Opting For Wireless Transmitters
Over time, manufacturers have managed to perfect wireless transmitters to the point where consumers are hard-pressed to notice any difference between the reliability of wireless transmitters and that of hardwired contacts. Now, a homeowner can feel confident in choosing a contact depending upon personal preference without concerns about whether hardwired is better than wireless and vice versa. Most often, selecting one or the other simply boils down to aesthetic preference, how much time one chooses to spend on installing new contacts and one’s level of skill as it pertains to do-it-yourself projects.
For some homeowners, wireless transmitters are the default choice since hardwired transmitters simply cannot be installed on every type of structure. For example, a person living in a home with a flat roof, sans an attic or a basement will find installing a hardwired part to be incredibly challenging if not impossible. The same can be said of structures with concrete walls and no place to conceal wiring. Also, fortunately, renters and other individuals living in a home where drilling holes in the the structure is a bad idea no longer have to live without home security thanks to wireless transmitters.
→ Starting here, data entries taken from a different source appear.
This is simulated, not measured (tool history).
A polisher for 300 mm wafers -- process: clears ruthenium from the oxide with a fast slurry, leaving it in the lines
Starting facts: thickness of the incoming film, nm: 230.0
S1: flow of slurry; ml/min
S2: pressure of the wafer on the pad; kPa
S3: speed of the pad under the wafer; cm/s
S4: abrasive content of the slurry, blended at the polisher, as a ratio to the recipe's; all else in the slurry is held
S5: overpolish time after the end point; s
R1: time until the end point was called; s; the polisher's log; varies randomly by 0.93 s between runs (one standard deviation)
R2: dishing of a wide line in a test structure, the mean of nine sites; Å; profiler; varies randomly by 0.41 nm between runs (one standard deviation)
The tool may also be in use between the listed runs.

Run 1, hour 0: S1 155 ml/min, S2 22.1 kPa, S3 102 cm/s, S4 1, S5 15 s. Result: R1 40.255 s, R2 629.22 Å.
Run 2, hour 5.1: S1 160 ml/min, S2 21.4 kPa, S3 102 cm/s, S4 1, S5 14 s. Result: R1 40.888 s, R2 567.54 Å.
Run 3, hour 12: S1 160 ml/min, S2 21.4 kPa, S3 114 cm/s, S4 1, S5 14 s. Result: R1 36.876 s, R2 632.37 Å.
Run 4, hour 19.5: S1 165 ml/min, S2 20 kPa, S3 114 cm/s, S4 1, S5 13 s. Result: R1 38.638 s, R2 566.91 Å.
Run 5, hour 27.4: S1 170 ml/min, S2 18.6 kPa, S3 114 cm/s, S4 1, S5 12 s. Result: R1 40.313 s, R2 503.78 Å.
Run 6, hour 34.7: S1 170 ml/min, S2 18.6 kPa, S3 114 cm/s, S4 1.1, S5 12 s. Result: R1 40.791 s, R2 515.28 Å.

Wireless transmitters are relatively easy to install and do not require an extensive amount of time or labor. In fact, the only additional tools needed to install a wireless transmitter on a door or a window are a screwdriver and, perhaps, double-sided tape. All of the instructions needed are included with the transmitters purchased. While most people experience a trouble-free installation, some may need technical assistance with the programming needed for the transmitters to function properly. While this isn’t a common issue, when it does arise, our tech support team is always happy to assist.
Wireless Transmitter Options
As they relate to window and door sensors, homeowners have two types of wireless transmitters to choose from-- surface mounted or recessed. Recessed transmitters are sometimes preferred since they are more easily hidden from casual view. Both types operate in the exact same way, however. For example, both types consist of two parts with one containing a reed switch and the other a magnet. After mounting the part housing the reed switch to the stationary part of a door or window and affixing the part housing the magnet to the movable part of the same structure, whenever the two are separated (such as by the opening of a door or window after a system has been armed) the result is the sounding of a loud alarm.
Wireless transmitters are not merely confined to contacts, however. For example, households with pets will definitely need to install another type known as a Passive Infrared Sensor (PIR) detector. Often referred to as pet sensors, PIR detectors use infrared technology to sense an interruption in the areas motion detectors are monitoring, but will not emit false alarms triggered by pets or even insects. Wireless transmitters such as the Dakota Alert Wireless PIR Sensor for 300 Series, which can be swivel mounted and covers a 600 foot range, are even recommended to those with hardwired systems.
Using Wireless Transmitters With a Hardwired System
Homeowners can enjoy the best of both worlds by creating hardwired zones and wireless ones. Why would anyone want to do such a thing? Well the answer is simple. See, occasionally, homeowners with a hardwired system may discover a need for additional contacts, such as when adding or redecorating a room, or simply when an existing contact has been damaged and is no longer working properly. Many are relieved to learn that wireless transmitters can be introduced to a hardwired system thus creating what is known as a hybrid system.